Advancing your career as a model takes determination to succeed in addition to natural beauty and a photogenic quality. Another aspect of advancing your career involves being able to expand your brand as a model and build your portfolio. This article will address how to build your portfolio as a model so that you can receive more modeling jobs and advance in your career.

What Model Grouping Do You Belong In?

Before beginning to create your portfolio, it is important to first establish what type of model you are. For example, there are two basic groupings you may find yourself working in. One is as a freelance model and the other is a high fashion model. The portfolio you create depends on which of the two general categories you fall into. If you are a freelance model, you would include a variety of different photos exhibiting your versatility and thus would increase your modeling project opportunities. If you are a high fashion model, it is important to include photos showcasing your poses wearing various fashions. In order to increase your chances of finding more work, it is vital that you focus on your current skillset as a model and reflect those skills in your portfolio. Remember that the portfolio you create is going to send a clear message regarding your skillset as a model. It will be a first impression that will either make or break your career path. Modeling agencies and prospective clients will make decisions based upon their first impressions of your portfolio and the photos showcased within. So, make your portfolio count and enable yourself to stand out from the competition.
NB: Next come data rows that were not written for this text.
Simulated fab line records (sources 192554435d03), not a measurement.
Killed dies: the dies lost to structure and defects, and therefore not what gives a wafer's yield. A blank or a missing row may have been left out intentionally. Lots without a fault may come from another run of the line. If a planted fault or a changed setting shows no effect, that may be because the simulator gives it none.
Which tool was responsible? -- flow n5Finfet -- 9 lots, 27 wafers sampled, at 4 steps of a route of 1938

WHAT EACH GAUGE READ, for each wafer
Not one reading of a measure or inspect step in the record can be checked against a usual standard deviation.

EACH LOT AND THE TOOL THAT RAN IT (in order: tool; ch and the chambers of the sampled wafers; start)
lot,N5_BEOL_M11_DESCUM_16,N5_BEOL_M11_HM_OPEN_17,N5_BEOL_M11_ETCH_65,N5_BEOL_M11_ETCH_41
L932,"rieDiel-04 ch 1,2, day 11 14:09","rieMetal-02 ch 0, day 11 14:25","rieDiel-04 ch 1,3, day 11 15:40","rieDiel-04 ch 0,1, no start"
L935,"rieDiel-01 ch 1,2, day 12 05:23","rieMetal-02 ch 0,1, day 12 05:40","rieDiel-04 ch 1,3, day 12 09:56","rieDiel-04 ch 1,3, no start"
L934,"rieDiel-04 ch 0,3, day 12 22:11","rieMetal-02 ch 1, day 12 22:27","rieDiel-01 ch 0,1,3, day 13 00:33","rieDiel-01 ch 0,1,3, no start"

Building Blocks for Your Portfolio

There are several factors that go into creating a stellar portfolio that will help to advance your career and provide you with exciting new modeling opportunities. Those factors are discussed below.

1. Quality Counts

The first factor to remember is that quality—rather than quantity—counts and will set you apart from the competition. You may have a large number of photos to include. However, it is vital that you are constructively selective in deciding which ones to include. It is important to include the ones that best showcase your modeling skills and accentuate your best features. Less is more. Don’t include photos that are not absolutely your best. Prospective clients will notice photos that are less than your best and those won’t impress them. Providing photos showcasing your best modeling talents will give them that lasting impression and increase your chances of obtaining future projects.

2. What to Include

One factor to remember is that an effective portfolio is not simply a means to showcase your natural beauty. It is a prime opportunity to demonstrate a model’s capability to portray various character types, different age ranges, and personal flair. A portfolio should have at least 6-12 high quality photos of yourself. This is especially important when seeking representation with a new agency. More established models are expected to have a larger portfolio with approximately 10-25 high quality photos. The following specific photos should be included in your portfolio.

  • Quality Head Shots – Without makeup; the Industry calls these “Polaroids.” Also include one with makeup for a more polished and professional look.
  • Quality Body Shots – With swimwear/tight-fitting clothes; for those who want to apply for the larger, more commercial modeling markets.
  • Professional Shots – Include a variety of photos that showcase your versatility of style, personality, flair and acting or character-based shots.

3. What Not to Include

Remember to be true to yourself and never overstep any boundaries that will make you feel uncomfortable. For example, if you are not seeking to integrate into the larger commercial market, don’t feel pressured to include shots of you in skimpy swimwear or lingerie. That is a more specialized field in the commercial market and is not for everyone who wants to work in the modeling field. Simply stay focused on the field that you seeking to enter and include photos that cater to that modeling mindset.

4. Work with a Professional

When creating your portfolio, it is important that your photos have been taken by a professional photographer. If you cannot hire an expensive professional, seek out a friend who is studying photography in college rather than asking your best friend to snap some shots with a smartphone. Additionally, your photos will make a big impact if you opt to get a professional makeover for the day of the photo shoot. Again, if you cannot afford the high end treatment, at least work with a friend or student at a cosmetology school rather than struggling to do your hair and makeup yourself. For the head shot, it is vital that you don’t go overboard with regard to the jewelry and accessories. You want this photo to focus on your natural features and don’t want anything extraneous to take away from that.

Online Resource

Joe Edelman of The Business of Modeling authored an excellent piece on creating a modeling portfolio. Some of the tips he shared include the following.

  • “Good” and “Bad” photos should never be included in the portfolio.
  • Only include “Wow” and “Great” photos in the portfolio.
  • The size of the photos depends upon the market (city).
  • All the photos do not have to be in color; include some in black and white.
  • You do not need to have multiple photographers taking your photos.

When creating your modeling portfolio, remember to always be professional in your presentation. Many times, the portfolio will be the only opportunity to make an effective first impression on a new client or modeling agency. Do your research with regard to what types of photos are required for your specific field and never overstep your boundaries or violate your personal code of ethics.